1/25/2022: Relational Databases

NOTES:

A reminder: everything you need to know should be in the Canvas modules – or linked from there. There may be some things missing, but if so , that’s an oversight, so do let us know so we can improve the course in the future.

What that means is that I spend class time on “extras” – more on process, and style, and detail, not things like: “how to write a logging message”.

And a lot of this is inspired by what we learn when reviewing your work and answering your questions. When we see sticking points, confusions, etc – I”ll try to address those in class, rather than the basics of how to do new things.

So I may not seem to be talking much about the topic of the week – but do try to talk about what you really need to know to become better Python programmers.

With that in mind…

gitHub workflows CI

Apologies – the way the CI is set up in your assignments, many of you are seeing failures. That’s because it’s set up in a very generic way: lint all .py files, run all tests, expect 100% test coverage, and don’t require any non-standard modules.
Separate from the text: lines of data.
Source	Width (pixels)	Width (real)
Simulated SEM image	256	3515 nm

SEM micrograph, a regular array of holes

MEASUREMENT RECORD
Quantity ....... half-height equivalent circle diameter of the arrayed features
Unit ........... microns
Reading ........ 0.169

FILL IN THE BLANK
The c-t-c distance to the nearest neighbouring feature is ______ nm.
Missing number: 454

The fact is that CI scripts are always customized to the project. And we don’t know, when we set up the CI, what exactly your project is going to need.

And this is all a bit of an experiment – first time using it with gitHub classroom.

Add to all that that fact that once you’ve accepted an assignment, there is no way for us to update it after the fact.

We could do better, and we will in future assignments, but there may always be some customizing required.

So: it’s there to help you – if you know all your code is good, then you are good to go, and can submit it for review.

Oh, and sorry for not being explicit – bring your tests over form the previous assignment! We want to make sure that any changes haven’t broken anything!

If you do want to get it all to work, you’ll need to customize the CI scripts.

Look for:

.github/workflows/pylint.yaml

There is an example of how I updated mine in the class repo:

Examples/lesson03/pylint.yaml

Let’s take a look now.

Notes from homework review:

(Names have been omitted to protect the innocent)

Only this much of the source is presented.